Apache Kafka

Apache Kafka

Kafka was originally developed by LinkedIn, In 2011, it became an open-source project mainly maintained by confluent, IBM, and Cloudera.

Jay Kreps seems named it after the author Franz Kafka because it is “a system optimized for writing”, and he liked Kafka’s work.

Why Kafka?

Apache Kafka is a well-known name in the world of Big Data. It is one of the most used distributed streaming platforms.

Let us make this understood in a scenario of challenges faced by a company during data integration:

So the company will have a source system for example Database. Now, where another part of the company wants to take that data and put it into another system like the Target system. We can just simply write a code to take the data, extract it, and then transform it.
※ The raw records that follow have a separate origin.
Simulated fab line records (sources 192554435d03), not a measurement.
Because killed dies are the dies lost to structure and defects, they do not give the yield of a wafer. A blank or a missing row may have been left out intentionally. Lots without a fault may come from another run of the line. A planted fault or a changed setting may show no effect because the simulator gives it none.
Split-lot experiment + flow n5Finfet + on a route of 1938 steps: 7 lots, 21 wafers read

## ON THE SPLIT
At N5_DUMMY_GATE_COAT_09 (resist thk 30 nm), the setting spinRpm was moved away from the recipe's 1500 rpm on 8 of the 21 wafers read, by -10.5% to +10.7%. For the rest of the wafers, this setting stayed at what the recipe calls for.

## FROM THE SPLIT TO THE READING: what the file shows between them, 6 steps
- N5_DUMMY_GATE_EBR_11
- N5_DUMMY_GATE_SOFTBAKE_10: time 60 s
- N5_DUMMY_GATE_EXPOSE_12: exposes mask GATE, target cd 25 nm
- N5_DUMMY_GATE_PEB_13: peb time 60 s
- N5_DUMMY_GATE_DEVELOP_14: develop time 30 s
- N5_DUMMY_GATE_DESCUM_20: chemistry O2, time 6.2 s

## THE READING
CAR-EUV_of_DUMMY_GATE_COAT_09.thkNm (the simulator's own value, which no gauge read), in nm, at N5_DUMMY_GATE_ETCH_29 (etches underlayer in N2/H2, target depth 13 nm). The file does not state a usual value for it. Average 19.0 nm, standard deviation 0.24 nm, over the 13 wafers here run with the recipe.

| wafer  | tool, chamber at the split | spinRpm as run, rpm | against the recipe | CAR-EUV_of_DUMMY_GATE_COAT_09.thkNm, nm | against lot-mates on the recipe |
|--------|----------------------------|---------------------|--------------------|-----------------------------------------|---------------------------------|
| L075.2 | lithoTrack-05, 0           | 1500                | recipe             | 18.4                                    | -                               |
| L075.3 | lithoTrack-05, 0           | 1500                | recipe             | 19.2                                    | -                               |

As the company evolves after some time there will be more source systems and target systems. Now, the data integration part will be more complicated and challenging because all of your source systems need to send data to all your target systems.

Let us consider there are 5 source systems and 8 target systems, now you need to take care of about 40 integrations. Every integration comes with difficulties like Data Format, Data schema, and each source system will have an increased load from the connections.

Now Kafka comes into the picture by decoupling the systems and data streams.

The source system acts as a producer that sends data to Kafka ( all the data from the source system will store here ) any time any target system needs data it can just consume it from apache kafka.

Apache Kafka Tutorial - javatpoint

What is Kafka?

Kafka is Distributed, resilient architecture, and fault tolerant. It is horizontally scalable, we can scale up to 100s of brokers and huge scale for message throughputs like millions of messages per second.

It was used by 2000+ firms,80% of the Fortune 100 like LinkedIn, Airbnb, Uber, Netflix, Lyft, Tesla, Twitter, and many others.

For example:

Uber and Lyft use Kafka to gather trip data in real-time to compute and forecast the demand.

Netflix uses Kafka for recommendations in real-time while you're watching shows.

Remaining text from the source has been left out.